SAG-AFTRA has come out strongly against California’s Proposition 32 and is urging its 70,000 members in the Golden State to vote against the campaign finance reform measure on the November ballot.
The performers union will send an email message to members on Thursday, asserting that the proposition — dubbed the “Paycheck Protection” initiative — is aimed at curbing the political influence of unions by the banning the orgs from donating funds to political candidates and campaigns.
“Prop. 32 is the most anti-worker measure to appear on the California ballot in recent years, and threatens the jobs, wages, retirement and contracts of workers statewide,” the union said. “It seeks to restrict unions’ rights to speak out on behalf of their members. If passed, Prop. 32 will effectively leave union members in the entertainment and media industry at the political mercy of corporate interests that will inevitably attempt to curtail important workplace protections.”

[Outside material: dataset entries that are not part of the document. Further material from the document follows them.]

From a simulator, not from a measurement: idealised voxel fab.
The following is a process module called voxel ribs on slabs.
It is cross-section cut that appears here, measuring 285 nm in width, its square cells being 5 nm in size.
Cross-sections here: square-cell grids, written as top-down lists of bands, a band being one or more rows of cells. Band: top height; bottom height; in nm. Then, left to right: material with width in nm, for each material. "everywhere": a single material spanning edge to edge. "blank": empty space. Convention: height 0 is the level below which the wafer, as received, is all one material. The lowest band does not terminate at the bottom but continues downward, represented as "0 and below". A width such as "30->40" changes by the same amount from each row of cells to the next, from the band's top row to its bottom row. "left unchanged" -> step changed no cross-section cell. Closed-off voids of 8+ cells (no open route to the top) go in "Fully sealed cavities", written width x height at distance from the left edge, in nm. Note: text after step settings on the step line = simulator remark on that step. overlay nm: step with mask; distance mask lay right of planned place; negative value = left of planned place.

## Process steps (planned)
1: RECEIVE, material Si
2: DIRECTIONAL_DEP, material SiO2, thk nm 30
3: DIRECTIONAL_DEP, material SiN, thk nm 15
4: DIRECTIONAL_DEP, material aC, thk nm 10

The measure would ban both corporate and union contributions to state and local candidates along with banning contributions by government contractors to the politicians who control contracts awarded to them and banning automatic deductions by corporations, unions, and government of employees’ wages to be used for politics.
But SAG-AFTRA, on its web site at http://www.sagaftra.org/stopprop32, disputed the claims by backers of Prop. 32.
“Although Prop. 32 claims corporations would also be banned from this practice, the reality is corporations rarely use payroll deduction for politics — they use their profits,” the site said. “With the special exemptions allowed in in Prop. 32, corporate special interests would have unlimited spending power for political campaigns through powerful Super PACs, while unions would have none.”
Matthew Kimbrough, co-Secretary Treasurer of SAG-AFTRA, said the measure is a core issue for all unions in California.
“It is critical that our members understand that muzzling the union’s voice in politics opens the door for anti-union forces to wreak havoc with our daily lives,” he added. “From collective bargaining, to working conditions to benefits, we would no longer be a part of the debate.”
Gabrielle Carteris, national VP, noted that all SAG-AFTRA California local boards voted to oppose the proposition.
“It shows that while we do not endorse or contribute to candidates or parties, our leadership understands that there are issues central to unionism that are important tospeak out on,” she said. “Proposition 32 is clearly an issue that would directly and negatively affect the lives of SAG AFTRA members in California.”